"Two or Three" Book Club, Meeting 48
This is the last readalong post for what has been our most challenging Book Club pick: Jesus of Nazareth: Holy Week by Pope Benedict XVI. It may seem odd to have a work of theology overlapping with the SF fantasies in a month whose theme is In Space, No One Can Hear You Blog, but believe it or not, the epilogue includes this choice passage:
Christ, at the Father's right hand, is not far away from us. At most we are far away from him, but the path that joins us to one another is open. And this path is not a matter of space travel of a cosmic-geographical nature: it is the "space travel" of the heart, from the dimension of self-enclosed isolation to the new dimension of world-embracing divine love.
Last month, Pope Benedict gave me a new excuse (not that I'm ever in need of one) to bring up time travel. This month, right on schedule, he himself brings up space travel. Was this ever the right book at the right time, or what? =D
This is the part of the book which answers the question, "Okay, what now?" That is, now that we have come to believe that Jesus is Lord and have been baptised into His death to rise with Him into eternal life, what do we do with our lives?
Pope Benedict frames the answer to this question with the accounts of the Ascension and the mystery of how Jesus can be at once "at the right hand of the Father" and "with [us] always, until the end of time."
The New Testament, from the Acts of the Apostles to the Letter to the Hebrews, describes the "place" to which the cloud took Jesus, using the language of Psalm 110:1, as sitting (or standing) at God's right hand. What does this mean? It does not refer to some distant cosmic space where God has, as it were, set up his throne and given Jesus a place beside the throne. God is not in one space alongside other spaces. God is God--he is the premise and the ground of all the space there is, but he himself is not part of it God stands in relation to all spaces as Lord and Creator. His presence is not spatial, but divine. "Sitting at God's right hand" means participating in this divine dominion over space . . .
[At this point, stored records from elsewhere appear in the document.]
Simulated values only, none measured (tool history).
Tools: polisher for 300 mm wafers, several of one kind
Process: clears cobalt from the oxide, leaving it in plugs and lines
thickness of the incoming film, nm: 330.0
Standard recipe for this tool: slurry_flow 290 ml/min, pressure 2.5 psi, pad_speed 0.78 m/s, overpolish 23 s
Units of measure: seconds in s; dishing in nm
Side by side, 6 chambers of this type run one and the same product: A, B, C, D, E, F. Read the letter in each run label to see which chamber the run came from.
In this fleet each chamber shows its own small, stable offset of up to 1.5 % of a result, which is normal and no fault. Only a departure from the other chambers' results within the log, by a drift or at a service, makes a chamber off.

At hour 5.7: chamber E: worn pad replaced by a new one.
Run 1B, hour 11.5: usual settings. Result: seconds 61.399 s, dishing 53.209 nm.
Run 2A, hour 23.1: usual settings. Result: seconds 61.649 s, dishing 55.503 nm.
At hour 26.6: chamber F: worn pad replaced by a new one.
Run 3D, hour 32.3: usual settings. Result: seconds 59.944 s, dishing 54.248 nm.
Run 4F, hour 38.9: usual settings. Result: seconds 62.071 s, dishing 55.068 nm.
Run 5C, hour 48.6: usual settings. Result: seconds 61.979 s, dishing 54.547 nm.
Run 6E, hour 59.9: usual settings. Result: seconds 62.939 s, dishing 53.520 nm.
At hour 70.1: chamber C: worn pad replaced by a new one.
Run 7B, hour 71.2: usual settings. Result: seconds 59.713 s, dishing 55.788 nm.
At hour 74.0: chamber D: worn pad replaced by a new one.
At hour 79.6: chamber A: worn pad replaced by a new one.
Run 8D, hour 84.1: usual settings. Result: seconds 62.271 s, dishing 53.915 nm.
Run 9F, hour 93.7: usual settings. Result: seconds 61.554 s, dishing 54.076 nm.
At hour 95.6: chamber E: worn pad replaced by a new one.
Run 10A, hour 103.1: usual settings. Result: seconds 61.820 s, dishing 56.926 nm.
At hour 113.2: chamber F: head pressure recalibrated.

. . . The departing Jesus does not make his way to some distant star. He enters into communion of power and life with the living God, into God's dominion over space. Hence he has not "gone away," but now and forever by God's own power he is present with us and for us . . .
And this is how we are to understand the disciples' great joy when Jesus leaves them after only forty days back from the grave. It is the joy of every baptised Christian, which is available to us at every moment, but remembered especially on the Solemnity of the Ascension. This year, that solemnity will be celebrated on the 12th of May--so for once, the readalong's timing is off. LOL!
There is just one more thing I want to share . . . Last week, at a local cafe, a friend of mine noticed my copy of Jesus of Nazareth: Holy Week. One remark led to another, and finally she asked: "Why did Pope Benedict write it?"
And I said, in my rambling, badly-in-need-of-editing way:
"If you think about it, we don't really need most of the religious stuff we have. Jesus did the work of salvation for us, and basically all we need is the sacrament of Baptism. Theoretically, a baptised person could go all his life without the rest of religion, including the knowledge that he had been baptised, because that's how the grace of salvation works. But it is also good for a Christian soul to be shaped in a certain way--to be filled with good things and to be formed into something fit to hold them and to bear them throughout life and into Heaven. And the only thing capable of shaping a Christian soul in that way is a true encounter with Christ. Pope Benedict wrote this book in the great tradition of the Gospels and the Mass, so that everyone who reads it can meet Jesus more easily through them."
I hope that was the gist of it.
Question of the Day: Did reading this book change anything for you?